In Paragon Protection Ltd. v. Tamstu-Harjon Holdings of Canada (Ont Div Ct, 2026) the Ontario Divisional Court dismissed a plaintiff's appeal, this brought against a dismissal of an oppression claim.

Here the court considers a 'partial' summary judgment issue:
[30] Lastly, the appellants submit that the issue of their standing to bring an oppression claim against Mr. Rosenthal personally should not be decided on this motion for partial summary judgment. The appellants repeatedly emphasize that their claims are based on a complex, longer-than-forty year history between these companies, beginning in 1978. Yet they submit that the motion judge erred in taking into account Mr. Rosenthal’s limited role, becoming a director and officer in 2020 on forward. The appellants further rely on the risk of conflicting findings and on the second ground of appeal, above, asserting that there is not a full evidentiary record at this stage. We have already found that ground is not well-founded.

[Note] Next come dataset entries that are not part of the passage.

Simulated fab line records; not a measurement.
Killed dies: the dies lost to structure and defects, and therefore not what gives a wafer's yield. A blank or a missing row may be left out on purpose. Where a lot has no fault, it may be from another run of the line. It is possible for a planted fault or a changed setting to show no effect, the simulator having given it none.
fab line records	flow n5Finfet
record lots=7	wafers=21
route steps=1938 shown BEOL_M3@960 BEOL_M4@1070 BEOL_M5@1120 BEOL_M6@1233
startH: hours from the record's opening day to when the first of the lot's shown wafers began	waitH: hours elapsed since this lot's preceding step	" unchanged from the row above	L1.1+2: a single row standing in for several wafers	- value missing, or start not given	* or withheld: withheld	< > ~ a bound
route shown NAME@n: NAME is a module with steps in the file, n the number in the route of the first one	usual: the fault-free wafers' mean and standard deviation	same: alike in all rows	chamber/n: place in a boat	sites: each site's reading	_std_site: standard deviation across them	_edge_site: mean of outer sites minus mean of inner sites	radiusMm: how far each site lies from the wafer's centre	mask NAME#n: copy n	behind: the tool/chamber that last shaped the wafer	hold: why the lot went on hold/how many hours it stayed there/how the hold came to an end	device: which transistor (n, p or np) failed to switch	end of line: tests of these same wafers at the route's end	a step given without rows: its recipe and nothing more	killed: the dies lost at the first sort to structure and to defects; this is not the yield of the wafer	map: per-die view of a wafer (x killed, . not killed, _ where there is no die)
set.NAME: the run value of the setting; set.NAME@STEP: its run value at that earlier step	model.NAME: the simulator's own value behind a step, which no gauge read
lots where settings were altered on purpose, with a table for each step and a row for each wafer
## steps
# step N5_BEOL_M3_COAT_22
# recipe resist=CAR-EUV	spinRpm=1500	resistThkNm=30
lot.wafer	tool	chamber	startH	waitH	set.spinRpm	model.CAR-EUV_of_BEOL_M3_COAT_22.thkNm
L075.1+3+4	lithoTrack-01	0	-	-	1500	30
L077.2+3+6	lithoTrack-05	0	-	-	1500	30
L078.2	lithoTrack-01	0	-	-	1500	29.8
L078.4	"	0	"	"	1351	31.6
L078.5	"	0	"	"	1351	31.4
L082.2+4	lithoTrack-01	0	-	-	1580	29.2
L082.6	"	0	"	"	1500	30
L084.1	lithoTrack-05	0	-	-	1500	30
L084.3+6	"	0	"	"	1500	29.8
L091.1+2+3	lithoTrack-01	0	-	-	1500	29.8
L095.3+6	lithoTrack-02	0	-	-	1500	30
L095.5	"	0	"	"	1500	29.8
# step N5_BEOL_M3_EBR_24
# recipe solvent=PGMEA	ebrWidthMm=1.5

[31] The motion judge did not err in law or make a palpable and overriding error of fact. The motion judge followed the established Court of Appeal jurisprudence about partial summary judgment as set out in Malik v. Attia, 2020 ONCA 787. The motion judge noted that the summary judgment motion had been screened through a Commercial List case management process, as recommended at para. 58 of Malik, under which Justice Kimmel permitted the motion to proceed on the issue set out above. The motion judge considered delay, expense, inefficiency and the risk of inconsistent findings. The motion judge noted that Mr. Rosenthal would continue to be involved as one of the estate trustees. The motion judge found that the litigation would be narrowed and less expensive if the oppression claim against Mr. Rosenthal personally was dismissed on the summary judgment motion. With respect to inconsistent findings, the summary judgment motion was limited to the standing issue of whether the appellants could claim oppression against Mr. Rosenthal personally. Further, the motion judge did not err by taking into account Mr. Rosenthal’s short involvement with Tamstu in the context of the very long time period at issue.
. Mellace v. Mellace

In Mellace v. Mellace (Ont CA, 2026) the Ontario Court of Appeal allowed an appeal, this brought against "a partial determination" of mutual applications in a family corporation context.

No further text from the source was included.